Performer: Smashing Pumpkins
Songwriter: Billy Corgan
Original Release: single, Siamese Dream
Year: 1993
Definitive Version: None
When Dave and I played in
the church softball league in the fall of 1992, one day he brought his old
first baseman’s claw mitt that he recently picked up at a card show. I played
with it a bit during warm-ups and decided I had to have an old mitt, too. I
wanted one of those classic stubby-finger mitts.
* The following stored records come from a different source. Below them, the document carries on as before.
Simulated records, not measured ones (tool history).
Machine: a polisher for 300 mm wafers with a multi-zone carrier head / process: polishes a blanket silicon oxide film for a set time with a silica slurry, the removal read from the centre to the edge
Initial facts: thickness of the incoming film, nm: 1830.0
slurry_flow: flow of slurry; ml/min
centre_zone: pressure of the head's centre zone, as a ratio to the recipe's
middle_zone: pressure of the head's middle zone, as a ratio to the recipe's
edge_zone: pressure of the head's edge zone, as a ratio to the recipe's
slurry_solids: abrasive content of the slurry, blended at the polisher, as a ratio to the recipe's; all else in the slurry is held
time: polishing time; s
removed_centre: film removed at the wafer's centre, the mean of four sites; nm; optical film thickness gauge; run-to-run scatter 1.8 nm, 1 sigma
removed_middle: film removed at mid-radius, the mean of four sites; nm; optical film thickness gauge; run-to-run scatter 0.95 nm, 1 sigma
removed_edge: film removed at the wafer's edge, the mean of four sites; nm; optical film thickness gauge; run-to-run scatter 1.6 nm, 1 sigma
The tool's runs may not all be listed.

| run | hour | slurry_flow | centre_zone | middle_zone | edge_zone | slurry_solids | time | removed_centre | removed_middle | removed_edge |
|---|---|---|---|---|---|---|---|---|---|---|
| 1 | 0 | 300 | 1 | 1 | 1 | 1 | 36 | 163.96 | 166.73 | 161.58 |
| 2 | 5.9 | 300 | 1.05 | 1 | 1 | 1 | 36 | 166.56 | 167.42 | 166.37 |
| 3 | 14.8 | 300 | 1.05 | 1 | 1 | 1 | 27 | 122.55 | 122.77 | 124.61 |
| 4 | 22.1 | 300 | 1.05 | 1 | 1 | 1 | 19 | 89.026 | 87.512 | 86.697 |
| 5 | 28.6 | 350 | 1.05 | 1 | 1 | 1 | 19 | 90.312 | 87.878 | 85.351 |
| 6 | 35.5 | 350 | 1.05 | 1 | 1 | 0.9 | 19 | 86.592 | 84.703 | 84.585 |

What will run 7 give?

I looked around for a while
at the Detroit-area shows, and none of them were any good. If it was cheap
enough for me to consider purchasing, it was so dried out that it practically
scratched your hand when you put it on and crunched whenever you tried to move
it.
Fortunately, I had a golden
opportunity to find what I was looking for at the biggest card show in the
world. In 1993, the National Sports Collectors Convention, the National, was
going to be in Chicago at the sprawling McCormick Place. Because Dave and I
were now full-fledged card columnists, we figured there was no reason to not
get credentials and cover the event—and all of the press conferences—on behalf
of the Journal … for free.
My boss, also named Dave,
who knew a good scam whenever we pitched him one, said OK, because, well, what
could he say? It was a legitimate event, and we were legitimate journalists. As
long as we took vacation time to cover it, he was fine with it.
That was the start of a
bigger vacation for me, because I decided to take my summer vacation the next
week. It was an elaborate scheme: Dave and I would drive separately to Chicago
on Friday. We’d go to the show Friday evening, Saturday and Sunday, then Dave
would drive home, and Scott would pick me up at McCormick Place.
The two of us then would
drive to O’Hare to fly to Seattle, and in the final twist of planning
confluence, Jin, who would be arriving that next week from visiting her
boyfriend in L.A., would pick up Scott’s car and drive it back to her place.
The Seattle trip was cooked
up by me and Scott during our epic 1992 Toronto vacation, and I’ll have a lot
more to say about both those trips later. This is the story of a boy and his
baseball equipment.
The previous biggest show I
had been to at that point was Gibraltar, which had about 200 tables and took up
roughly 15 percent of a gigantic flea market building—an airplane hangar,
really. But the National made Gibraltar look like a grade-school-gym show by
comparison. It took up the entire floor of McCormick Place, which at the time,
consisted of just the one huge black building that’s on the lake off the Lake
Shore. (There are now three buildings, and the other two put the original to
shame in terms of size.)
The National consisted of
800 tables and included booths by all of the card companies—there were about a
dozen back then—as well as the four big sports, as I’ve mentioned. And they
were dealers from all over the country, not just the same guys that we’d grown
used to seeing (and mocking) around Detroit. The chances of me finding what I
wanted was very high.
I can’t remember whether it
was on a Saturday or a Sunday—I’d guess Saturday—but after stopping at a few
tables, I found what I was looking for: a sweet caramel-brown stubby-finger
mitt that was soft and flexible and reasonably priced at $20. It fit my hand
like a, well, glove, as soon as I put it on, and I knew I had what I was
looking for. Yes Yes Yes!!
To this day, I couldn’t tell
you one other thing that I bought at that inaugural National, like I can with
others, but that’s where I got what became known in my family as The Mitt. In
fact, it was such a prized possession that it accompanied me and Scott on our
epic travels, with me wearing it proudly in all the photos whenever we stopped
to document a milestone, like a new state or a national park.
And I took it with me to
MESS later that summer when Siamese Dream was on constantly in my Walkman at
the gym and at home. I tried a little infield practice with The Mitt.
If you ever played with an
old-fashioned glove, you know that “two hands for beginners” isn’t something an
old fogey says for no reason. You need two hands to keep the ball in the glove,
because the tendency was for it to bounce out after it hit the pillowesque
heel. Old gloves also didn’t automatically close on a hinge like modern mitts
do, and they’re much smaller. It took some coordination to actually catch the
ball—particularly a softball—but I started to get the hang of it.
I never used it in a game,
however. Dave had enough dookie as it was anyway that year at MESS without me
adding to the pile.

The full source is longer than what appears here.